Of course, the whole point of “The Company Men” is to present a dramatic arc in which Bobby learns the hard lessons of capitalism in its present-day guise. Wells makes an easy division between the hard-working Jack, who actually produces something worthwhile and has such concern for his crew that he takes winter jobs at a personal loss to keep them employed, and big-time sharks like Salinger, who won’t sell the Degas originals on his office walls but is willing to cavalierly cashier thousands of hard-working people to maintain his hold on the company. It’s a pretty simplistic dichotomy the script draws, though not an unappealing one.
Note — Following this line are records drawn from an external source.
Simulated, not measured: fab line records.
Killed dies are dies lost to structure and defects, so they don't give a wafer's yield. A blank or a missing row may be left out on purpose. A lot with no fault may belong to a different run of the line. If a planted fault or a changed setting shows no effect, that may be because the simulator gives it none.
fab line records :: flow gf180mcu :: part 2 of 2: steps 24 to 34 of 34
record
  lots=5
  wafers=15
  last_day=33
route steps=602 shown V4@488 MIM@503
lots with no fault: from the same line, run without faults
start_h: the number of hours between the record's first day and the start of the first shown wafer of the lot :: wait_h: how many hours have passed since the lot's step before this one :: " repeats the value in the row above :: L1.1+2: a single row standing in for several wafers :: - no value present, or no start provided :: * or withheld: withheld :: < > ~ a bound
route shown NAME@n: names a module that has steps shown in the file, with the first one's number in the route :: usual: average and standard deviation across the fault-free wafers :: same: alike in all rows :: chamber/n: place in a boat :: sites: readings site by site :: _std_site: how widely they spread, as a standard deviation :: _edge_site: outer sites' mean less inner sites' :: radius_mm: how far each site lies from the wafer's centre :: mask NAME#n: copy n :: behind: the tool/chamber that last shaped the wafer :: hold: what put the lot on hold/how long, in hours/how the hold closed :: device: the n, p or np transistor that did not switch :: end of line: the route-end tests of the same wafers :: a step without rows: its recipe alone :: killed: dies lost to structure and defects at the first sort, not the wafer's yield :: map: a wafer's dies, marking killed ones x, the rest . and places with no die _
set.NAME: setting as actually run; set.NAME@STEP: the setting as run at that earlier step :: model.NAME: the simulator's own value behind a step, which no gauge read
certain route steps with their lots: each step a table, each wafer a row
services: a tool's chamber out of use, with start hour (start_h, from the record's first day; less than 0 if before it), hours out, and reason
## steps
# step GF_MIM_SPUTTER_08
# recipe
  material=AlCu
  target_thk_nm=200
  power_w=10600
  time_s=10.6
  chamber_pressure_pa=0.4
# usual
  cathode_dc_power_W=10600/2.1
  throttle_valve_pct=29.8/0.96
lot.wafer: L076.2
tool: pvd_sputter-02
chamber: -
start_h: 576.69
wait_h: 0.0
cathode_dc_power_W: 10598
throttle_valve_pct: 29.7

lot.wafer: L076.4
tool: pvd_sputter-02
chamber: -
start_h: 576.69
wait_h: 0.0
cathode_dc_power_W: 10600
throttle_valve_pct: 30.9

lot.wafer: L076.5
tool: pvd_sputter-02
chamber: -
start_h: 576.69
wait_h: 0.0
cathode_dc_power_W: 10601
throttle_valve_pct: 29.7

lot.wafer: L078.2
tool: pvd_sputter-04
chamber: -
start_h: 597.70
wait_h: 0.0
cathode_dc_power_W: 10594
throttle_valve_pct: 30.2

But what to make of the subplot about another character—older executive Phil Woodward (Chris Cooper)—who we’re told worked his way up from the factory floor and takes his termination extremely hard? The sole evidence we get of the pain it causes him is when his daughter asks him whether he’ll be able to afford funding her senior trip—to Italy. Apparently when Phil determines he won’t, he takes extreme action of a sort that’s predictable from the moment one sees his worried face and furrowed brow. (Of course, ageism is a factor in his case, too.)
And ultimately Wells can’t end his film without a happy ending. So he has McClary, who’s fired too (but with a golden parachute) decide to give up the Louis XIV-style life his socially-conscious wife demands and use his money to buy a derelict dockyard and start a shipbuilding business, hiring Walker and other ex-employees of his old firm. The message is that corporate America should relocate its old principles and return to its manufacturing roots—a nice thought, but perhaps not a practical one. (I set aside the subplot about McClary’s affair with Sally Wilcox, Salinger’s chief hatchet-woman played by Maria Bello, which seems totally extraneous and unnecessary, except perhaps to bolster Jones’s role.)
“The Company Men” is technically fine—one would express no less of a film shot by Roger Deakins—but ultimately Wells stacks the deck overmuch to deliver his message about a corporate bottom-line mentality that shows no concern for ordinary workers. And to make matters worse, he focuses on middle-management types who aren’t ordinary workers at all. The result is a film that may mean well but doesn’t get down to depicting the real suffering that goes with recession. Concentrating on the economic downturn’s effect on the (perhaps undeservedly) privileged seems the wrong way to go.